[SDAG] Support vector UMULO/SMULO

nikic · nikic · commit c3b496de7abf · 2019-02-20T20:41:44.000Z
Second part of https://bugs.llvm.org/show_bug.cgi?id=40442. This adds an extra UnrollVectorOverflowOp() method to SDAG, because the general UnrollOverflowOp() method can't deal with multiple results. Additionally we need to expand UMULO/SMULO during vector op legalization, as it may result in unrolling, which may need additional type legalization. Differential Revision: https://reviews.llvm.org/D57997 llvm-svn: 354513
diff --git a/llvm/include/llvm/CodeGen/SelectionDAG.h b/llvm/include/llvm/CodeGen/SelectionDAG.h
@@ -1535,6 +1535,11 @@ class SelectionDAG {
   /// vector op and fill the end of the resulting vector with UNDEFS.
   SDValue UnrollVectorOp(SDNode *N, unsigned ResNE = 0);
 
+  /// Like UnrollVectorOp(), but for the [US](ADD|SUB|MUL)O family of opcodes.
+  /// This is a separate function because those opcodes have two results.

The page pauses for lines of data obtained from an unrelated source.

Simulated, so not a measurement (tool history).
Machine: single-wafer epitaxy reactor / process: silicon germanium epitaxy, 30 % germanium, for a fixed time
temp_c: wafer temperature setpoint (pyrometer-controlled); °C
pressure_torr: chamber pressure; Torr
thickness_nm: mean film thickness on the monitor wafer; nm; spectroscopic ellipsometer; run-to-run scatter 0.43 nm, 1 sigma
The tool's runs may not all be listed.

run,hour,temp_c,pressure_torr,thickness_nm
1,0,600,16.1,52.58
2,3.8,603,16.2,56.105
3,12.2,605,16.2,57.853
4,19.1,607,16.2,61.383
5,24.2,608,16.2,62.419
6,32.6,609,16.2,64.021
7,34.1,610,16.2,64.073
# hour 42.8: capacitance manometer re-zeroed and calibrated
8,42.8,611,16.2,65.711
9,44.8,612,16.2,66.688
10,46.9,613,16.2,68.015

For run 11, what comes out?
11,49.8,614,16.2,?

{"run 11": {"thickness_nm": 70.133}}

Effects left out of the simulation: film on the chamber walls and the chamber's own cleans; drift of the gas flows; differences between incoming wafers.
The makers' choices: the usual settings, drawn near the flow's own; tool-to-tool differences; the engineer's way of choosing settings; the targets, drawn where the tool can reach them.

+  std::pair<SDValue, SDValue> UnrollVectorOverflowOp(SDNode *N,
+                                                     unsigned ResNE = 0);
+
   /// Return true if loads are next to each other and can be
   /// merged. Check that both are nonvolatile and if LD is loading
   /// 'Bytes' bytes from a location that is 'Dist' units away from the
diff --git a/llvm/include/llvm/CodeGen/TargetLowering.h b/llvm/include/llvm/CodeGen/TargetLowering.h
@@ -3888,9 +3888,10 @@ class TargetLowering : public TargetLoweringBase {
   /// integers as its arguments.
   SDValue expandFixedPointMul(SDNode *Node, SelectionDAG &DAG) const;
 
-  /// Method for building the DAG expansion of ISD::[US]MULO, returning the two
-  /// result values as a pair.
-  std::pair<SDValue, SDValue> expandMULO(SDNode *Node, SelectionDAG &DAG) const;
+  /// Method for building the DAG expansion of ISD::[US]MULO. Returns whether
+  /// expansion was successful and populates the Result and Overflow arguments.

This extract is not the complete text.